Security law threatens Hong Kong's freedoms, says open letter by 86 world groups
The letter, addressed to the president of the Standing Committee of the National People's Congress, was signed by many NGO and Christian groups from the United States, Australia, and Norway. Prominent pro-Beijing individuals defend it and threaten to use it retroactively. Hong Kong’s extradition bill could be reintroduced, despite its rejection by Hong Kong people last year.
Hong Kong (AsiaNews) – Some 86 groups from all around the world have signed an open letter addressed to the president of the Standing Committee of the National People’s Congress (NPC) asking that it drop plans to impose a national security law on Hong Kong.

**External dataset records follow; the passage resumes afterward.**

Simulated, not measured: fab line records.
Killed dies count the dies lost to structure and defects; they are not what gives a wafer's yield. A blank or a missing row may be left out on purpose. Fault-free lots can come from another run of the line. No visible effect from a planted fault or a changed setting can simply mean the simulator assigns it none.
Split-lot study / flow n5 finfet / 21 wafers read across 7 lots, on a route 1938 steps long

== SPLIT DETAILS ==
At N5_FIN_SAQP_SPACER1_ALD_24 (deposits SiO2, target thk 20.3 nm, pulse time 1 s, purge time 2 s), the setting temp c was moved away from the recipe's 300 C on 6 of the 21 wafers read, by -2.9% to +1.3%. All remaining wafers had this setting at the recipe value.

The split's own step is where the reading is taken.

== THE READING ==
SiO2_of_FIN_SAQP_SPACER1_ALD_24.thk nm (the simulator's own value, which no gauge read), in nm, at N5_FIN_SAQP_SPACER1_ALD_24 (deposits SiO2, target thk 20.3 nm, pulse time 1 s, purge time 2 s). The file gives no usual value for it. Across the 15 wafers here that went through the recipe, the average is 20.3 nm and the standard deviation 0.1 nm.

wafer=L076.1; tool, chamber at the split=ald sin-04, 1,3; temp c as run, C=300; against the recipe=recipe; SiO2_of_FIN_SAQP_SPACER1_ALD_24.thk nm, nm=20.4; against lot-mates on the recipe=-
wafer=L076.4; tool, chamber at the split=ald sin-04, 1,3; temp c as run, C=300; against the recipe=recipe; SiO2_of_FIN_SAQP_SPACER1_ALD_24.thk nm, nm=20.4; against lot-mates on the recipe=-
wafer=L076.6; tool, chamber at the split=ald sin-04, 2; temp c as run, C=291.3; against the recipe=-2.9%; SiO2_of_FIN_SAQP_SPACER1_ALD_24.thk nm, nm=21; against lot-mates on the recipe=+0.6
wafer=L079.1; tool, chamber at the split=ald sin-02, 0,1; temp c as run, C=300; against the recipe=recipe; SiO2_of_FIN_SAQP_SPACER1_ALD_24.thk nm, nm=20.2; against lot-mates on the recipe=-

The long letter addressed to Li Zhansu is dated 16 June. It is signed by many NGOs, like Human Rights in China and Amnesty International, as well as other human rights groups in Australia, the United States, Norway, not to mention various Christian humanitarian organisations.
According to the petitioners, the proposed law before the NPC threatens “the basic rights and freedoms of the people in Hong Kong.” It seeks to ban “splittism, subversion, terrorism,” and the activities of “foreign and overseas intervention in Hong Kong affairs”.
These crimes are however defined so vaguely in China that they could be applied to any organisation that has peaceful links with overseas. At the same time, the emphasis on "national security" could “justify restrictions on rights and freedoms” and “repressive practices against” the population, like in mainland China.
China’s notion of national security is so broad that “that peaceful activists, human rights lawyers, scholars, ethnic minorities, journalists, and netizens, are detained”.
Although the text of the bill is not yet public, the petitioners are already very concerned about the comments of some pro-Beijing leaders in Hong Kong.
Standing Committee member Tam Yiu-chung has already suggested that those who oppose the national security legislation should be disqualified from Hong Kong’s Legislative Council.
The deputy director of the Standing Committee’s Hong Kong Basic Law Committee, Elsie Leung, “has not ruled out” that the law may even be retroactive, thus becoming a tool for Beijing’s vendetta against pro-democracy activists.
Tam Yiu-chung went further, saying that the security law could be used to extradite Hong Kong residents for trial in mainland China.
A year ago, the Hong Kong government introduced an extradition bill, but massive grassroots protests of up to more than two million people forced it back down.
The opposition to the law was justified precisely because of profound flaws in China’s judicial system, which does not guarantee basic human rights.